Is Weirdness Normal?

Put up your hand if you ever feel weird. Maybe you feel it often? Like, daily?

Wow, that’s a lot of hands.

Well, I’m gonna tell you that weirdness is a completely subjective and contextual thing. It’s a personal perception (attitude, belief, idea) more than it is a global reality. The only place it really exists is in our thinking. That is, our understanding of what’s normal and what’s weird. For example, take your run-of-the-mill weirdo (as perceived by you) and put him in a room full of similar weirdos and boom, he’s now normal because he’s ‘just like everyone else’. In fact, a ‘normal’ person walking into that room would now be the weirdo (contextually).
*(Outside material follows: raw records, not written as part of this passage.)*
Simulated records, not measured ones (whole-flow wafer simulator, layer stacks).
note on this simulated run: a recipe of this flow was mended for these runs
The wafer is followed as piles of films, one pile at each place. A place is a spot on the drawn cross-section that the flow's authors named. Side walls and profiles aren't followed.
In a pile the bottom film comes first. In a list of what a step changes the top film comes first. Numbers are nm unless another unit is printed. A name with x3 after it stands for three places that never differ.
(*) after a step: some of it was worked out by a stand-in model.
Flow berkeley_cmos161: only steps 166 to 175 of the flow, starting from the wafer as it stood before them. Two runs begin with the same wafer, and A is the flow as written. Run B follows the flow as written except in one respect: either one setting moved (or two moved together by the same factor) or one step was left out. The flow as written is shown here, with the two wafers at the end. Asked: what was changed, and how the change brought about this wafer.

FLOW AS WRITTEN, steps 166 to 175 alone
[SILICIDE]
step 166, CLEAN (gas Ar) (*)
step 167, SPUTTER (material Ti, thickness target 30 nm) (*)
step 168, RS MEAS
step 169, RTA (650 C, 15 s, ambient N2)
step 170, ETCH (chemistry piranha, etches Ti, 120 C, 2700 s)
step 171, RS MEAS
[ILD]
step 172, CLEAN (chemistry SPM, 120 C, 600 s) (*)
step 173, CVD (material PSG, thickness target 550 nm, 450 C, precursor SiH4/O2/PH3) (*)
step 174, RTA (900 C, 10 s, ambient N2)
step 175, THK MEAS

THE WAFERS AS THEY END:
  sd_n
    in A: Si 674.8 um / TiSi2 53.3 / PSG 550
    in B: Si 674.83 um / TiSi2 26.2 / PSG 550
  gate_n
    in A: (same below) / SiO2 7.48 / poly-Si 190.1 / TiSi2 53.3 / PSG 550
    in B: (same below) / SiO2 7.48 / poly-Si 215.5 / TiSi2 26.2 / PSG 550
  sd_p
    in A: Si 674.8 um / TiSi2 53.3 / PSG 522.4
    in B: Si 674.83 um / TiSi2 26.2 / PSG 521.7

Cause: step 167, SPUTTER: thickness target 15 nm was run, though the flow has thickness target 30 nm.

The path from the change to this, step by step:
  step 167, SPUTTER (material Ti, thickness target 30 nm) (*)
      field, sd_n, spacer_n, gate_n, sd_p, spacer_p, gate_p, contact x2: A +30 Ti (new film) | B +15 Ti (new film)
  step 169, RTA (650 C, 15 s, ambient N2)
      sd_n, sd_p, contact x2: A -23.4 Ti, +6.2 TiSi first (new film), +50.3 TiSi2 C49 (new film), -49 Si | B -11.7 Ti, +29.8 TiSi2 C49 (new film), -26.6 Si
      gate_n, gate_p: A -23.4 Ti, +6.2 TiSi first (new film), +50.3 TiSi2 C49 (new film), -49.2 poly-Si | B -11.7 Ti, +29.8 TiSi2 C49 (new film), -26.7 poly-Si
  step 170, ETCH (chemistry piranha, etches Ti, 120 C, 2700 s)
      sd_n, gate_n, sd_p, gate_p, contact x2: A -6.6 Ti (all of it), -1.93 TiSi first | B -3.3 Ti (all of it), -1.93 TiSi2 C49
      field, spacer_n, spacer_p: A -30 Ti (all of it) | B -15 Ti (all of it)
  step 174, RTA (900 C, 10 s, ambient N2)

The truth is we’re all weird or normal, functional or dysfunctional, typical or atypical depending on the situation, environment, culture and group-think. While the Trekky (Star Trek fan) in full garb might be totally normal at a Star Trek convention, teleport her to a corporate setting (for example) and she might be considered a giant weirdo.

Context.

In fact, what many of us consider to be weirdness is often closer to the normal-ness end of the scale but the thing is, we keep our assumed weirdness to ourselves in the belief that nobody thinks, feels or behaves like we do, when in reality, we’re all kind-of-the-same. Much more than you would ever think. As a coach, I’m always talking to people who feel like they just don’t fit in. They feel different. Misunderstood.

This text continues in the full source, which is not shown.